Tracks a metric across three or more consecutive runs to detect directional trends. While detect_drift compares two snapshots, multi_run_trend identifies sustained improvement or degradation over time.

Parameters

Name Type Default Description
runs list[np.ndarray] required Scores from 3+ consecutive runs (chronological order)
metric_name str "" Label for the metric
confidence_level float 0.95 Confidence level for per-run CIs
seed int \| None None Random seed
higher_is_better bool True If True, increasing values are "improving". Set to False for metrics where lower is better (e.g. latency, error rate).

Returns: dict with keys:

Key Type Description
values list[float] Point estimate per run
trend str "improving", "degrading", or "stable"
is_monotonic bool Whether the trend is strictly monotonic
cis list[tuple[float, float]] Per-run confidence intervals

Example -- tracking quality over four weeks:

import numpy as np
from latent.stats import multi_run_trend

week1 = np.array([1, 1, 1, 0, 1, 1, 1, 1, 0, 1])
week2 = np.array([1, 1, 0, 0, 1, 1, 1, 0, 0, 1])
week3 = np.array([1, 0, 0, 0, 1, 1, 0, 0, 0, 1])
week4 = np.array([0, 0, 0, 0, 1, 0, 0, 0, 0, 1])

trend = multi_run_trend(
    runs=[week1, week2, week3, week4],
    metric_name="quality",
)
print(f"Trend: {trend['trend']}")        # "degrading"
print(f"Monotonic: {trend['is_monotonic']}")  # True
print(f"Values: {trend['values']}")       # [0.8, 0.6, 0.4, 0.2]

Minimum three runs

multi_run_trend requires at least 3 runs. For comparing just two runs, use detect_drift instead.


Sampling

Why Stratified Sampling?

You cannot evaluate every item. Naive random sampling risks underrepresenting rare but important categories -- the 2% of "escalation" tickets that matter most may not appear at all in a 200-item sample. Stratified sampling guarantees coverage across categories while keeping costs manageable.

stratified_sample

from latent.stats import stratified_sample

sample = stratified_sample(
    df=df,
    stratum_column="category",
    n_total=200,
    allocation="proportional",
    min_per_stratum=0,
    seed=None,
)

Selects a representative subset by stratifying on a column. Each stratum's share in the sample matches its share in the population (proportional allocation) or is equalized (equal allocation).

Parameters

Name Type Default Description
df pd.DataFrame required Source data
stratum_column str required Column to stratify on
n_total int required Total sample size
allocation str "proportional" "proportional" or "equal"
min_per_stratum int 0 Minimum samples per stratum (overrides allocation if needed)
seed int \| None None Random seed

Returns: pd.DataFrame -- the sampled subset, preserving all original columns.
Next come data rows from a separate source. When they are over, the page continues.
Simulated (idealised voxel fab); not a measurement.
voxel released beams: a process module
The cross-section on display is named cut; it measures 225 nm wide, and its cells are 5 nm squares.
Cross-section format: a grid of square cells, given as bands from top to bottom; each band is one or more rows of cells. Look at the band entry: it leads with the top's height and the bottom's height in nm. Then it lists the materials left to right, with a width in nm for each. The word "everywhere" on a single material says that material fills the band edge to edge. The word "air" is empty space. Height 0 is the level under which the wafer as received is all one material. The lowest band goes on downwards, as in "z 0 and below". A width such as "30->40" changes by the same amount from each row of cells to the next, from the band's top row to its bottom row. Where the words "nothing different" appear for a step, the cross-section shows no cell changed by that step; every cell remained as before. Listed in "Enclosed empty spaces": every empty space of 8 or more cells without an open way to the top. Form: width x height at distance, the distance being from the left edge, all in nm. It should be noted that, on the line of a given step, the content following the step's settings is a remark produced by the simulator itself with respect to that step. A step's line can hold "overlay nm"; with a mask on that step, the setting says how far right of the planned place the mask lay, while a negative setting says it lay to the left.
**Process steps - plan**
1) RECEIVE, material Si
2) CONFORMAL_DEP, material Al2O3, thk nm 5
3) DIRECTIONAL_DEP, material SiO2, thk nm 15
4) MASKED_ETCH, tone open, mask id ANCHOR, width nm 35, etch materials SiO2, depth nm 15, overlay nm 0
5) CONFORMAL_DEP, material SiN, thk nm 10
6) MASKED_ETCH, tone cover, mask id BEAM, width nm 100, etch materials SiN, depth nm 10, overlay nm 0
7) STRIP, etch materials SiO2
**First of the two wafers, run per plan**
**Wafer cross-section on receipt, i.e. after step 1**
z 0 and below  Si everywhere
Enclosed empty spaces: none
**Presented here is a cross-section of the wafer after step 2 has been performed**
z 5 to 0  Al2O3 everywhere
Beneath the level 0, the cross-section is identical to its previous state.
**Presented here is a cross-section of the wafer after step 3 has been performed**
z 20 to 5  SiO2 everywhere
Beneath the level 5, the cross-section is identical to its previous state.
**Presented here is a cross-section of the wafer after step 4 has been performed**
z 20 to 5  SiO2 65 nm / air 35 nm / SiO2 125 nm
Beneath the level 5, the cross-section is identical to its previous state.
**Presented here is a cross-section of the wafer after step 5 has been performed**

Example -- proportional sampling for an eval set:

import pandas as pd
from latent.stats import stratified_sample

df = pd.DataFrame({
    "text": ["How do I get a refund?", "Track my order", ...],
    "category": ["billing", "shipping", "billing", "refund", ...],
})

sample = stratified_sample(df, stratum_column="category", n_total=200, seed=42)
print(sample["category"].value_counts())
# billing     82   (proportional to original)
# shipping    68
# refund      50

Equal allocation for rare-category analysis

Use allocation="equal" when you need enough examples per category to compute per-class metrics with meaningful confidence intervals, even if it oversamples rare categories.


difficulty_based_sample

from latent.stats import difficulty_based_sample

sample = difficulty_based_sample(
    df=df,
    stratum_column="category",
    n_total=200,
    oversample_factor=2.0,
    min_per_stratum=10,
    seed=None,
)

Over-samples rare or difficult categories for better coverage. Smaller strata receive a higher sampling rate (up to oversample_factor times their proportional share), ensuring they are well-represented in the eval set.

Parameters

Name Type Default Description
df pd.DataFrame required Source data
stratum_column str required Column to stratify on
n_total int required Total sample size
oversample_factor float 2.0 Maximum oversampling multiplier for small strata
min_per_stratum int 10 Floor per stratum
seed int \| None None Random seed

Returns: pd.DataFrame -- the sampled subset.

Example -- ensuring rare categories are covered:

from latent.stats import difficulty_based_sample

# "escalation" is only 2% of data but critical to evaluate
sample = difficulty_based_sample(
    df, stratum_column="category", n_total=200, oversample_factor=3.0, seed=42,
)
print(sample["category"].value_counts())
# billing       72
# shipping      58
# refund        40
# escalation    30   (3x oversampled from proportional share of ~10)

When to use difficulty-based sampling

Use this when some categories are both rare and high-stakes. If all categories are equally important regardless of frequency, use stratified_sample with allocation="equal" instead.


Building a Monitoring Pipeline

Combine sampling and drift detection into an end-to-end monitoring workflow:

import numpy as np
import pandas as pd
from latent.stats import (
    stratified_sample,
    drift_report,
    multi_run_trend,
)

# 1. Select a representative eval set
eval_set = stratified_sample(
    production_data,
    stratum_column="category",
    n_total=500,
    min_per_stratum=20,
    seed=42,
)

# 2. Run your evaluation (your scoring logic here)
current_scores = run_evaluation(eval_set)

# 3. Compare against the baseline
results = drift_report(
    baseline_scores=last_week_scores,
    current_scores=current_scores,
    score_types={"accuracy": "binary", "faithfulness": "ordinal"},
)

alerts = [r for r in results if r.severity == "alert"]
if alerts:
    for a in alerts:
        print(f"ALERT: {a.metric_name} dropped by {a.delta:+.3f} (p={a.p_value:.4f})")
    send_alert(alerts)  # integrate with your alerting system

# 4. Track trends over time
history = load_score_history()  # list of score arrays from previous runs
for metric_name, runs in history.items():
    trend = multi_run_trend(runs, metric_name=metric_name)
    if trend["trend"] == "degrading":
        print(f"WARNING: {metric_name} has been degrading over {len(runs)} runs")

# 5. Log results for the next comparison
save_as_baseline(current_scores)

Automate with CI/CD

Run this pipeline on a schedule (daily or weekly) or as part of your deployment pipeline. Gate deployments on drift_report results -- block releases when any metric hits alert severity.